Calypso Facto | November 7, 2014 at 1:13 pm

It’ll be interesting to see whether “I make words mean what I want them to” Justice John Roberts actually goes with the text this time, his finger in the political winds.

The law is what we say (need) it to be! Now sit down and shut up!

    MattMusson in reply to onlyabill. | November 8, 2014 at 9:24 am

    If the SCOTUS does not force Obama to obey the letter of the law – That is a signal telling us NO IMMIGRATION BILL must be allowed to pass. Obama will just wave his wand and grant citizenship to all.

Roberts could go a long way toward redemption if he just applies one of the oldest, best-established canons for statutory interpretation that exists.

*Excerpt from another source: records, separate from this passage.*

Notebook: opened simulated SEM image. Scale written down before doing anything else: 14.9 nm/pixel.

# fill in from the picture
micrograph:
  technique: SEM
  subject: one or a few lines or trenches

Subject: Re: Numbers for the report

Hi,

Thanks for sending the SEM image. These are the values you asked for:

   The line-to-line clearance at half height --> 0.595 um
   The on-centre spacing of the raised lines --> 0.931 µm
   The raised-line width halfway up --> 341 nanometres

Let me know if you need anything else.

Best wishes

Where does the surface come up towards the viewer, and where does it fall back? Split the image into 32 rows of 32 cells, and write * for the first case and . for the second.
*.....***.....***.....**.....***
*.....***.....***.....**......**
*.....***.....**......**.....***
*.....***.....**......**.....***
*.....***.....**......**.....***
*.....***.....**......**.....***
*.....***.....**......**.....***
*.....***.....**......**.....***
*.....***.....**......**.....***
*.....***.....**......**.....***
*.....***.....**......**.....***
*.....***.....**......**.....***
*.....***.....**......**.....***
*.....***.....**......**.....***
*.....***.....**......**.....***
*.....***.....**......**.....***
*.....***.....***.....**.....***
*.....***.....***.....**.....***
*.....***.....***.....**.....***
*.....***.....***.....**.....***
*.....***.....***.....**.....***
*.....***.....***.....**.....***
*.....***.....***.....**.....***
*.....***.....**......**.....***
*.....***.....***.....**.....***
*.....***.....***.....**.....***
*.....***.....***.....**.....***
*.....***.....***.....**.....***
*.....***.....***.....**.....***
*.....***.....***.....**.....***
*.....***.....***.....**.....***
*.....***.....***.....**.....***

You read the FLUCKING text, and you apply the plain meaning.

    Observer in reply to Ragspierre. | November 7, 2014 at 7:32 pm

    You mean “an Exchange established by a State under Section 1311” would mean a state-established exchange, instead of a federally-established exchange created under Section 1321? What kind of world are we living in when words actually mean what they say?!?

    The most interesting thing about these cases to me is the fact that the IRS lawyers did not originally have any doubts about the fact that the subsidies could only be paid to consumers in states with state-created exchanges. It was only after getting leaned on by the White House that the IRS changed the rule and claimed that consumers in all states would be eligible for subsidies.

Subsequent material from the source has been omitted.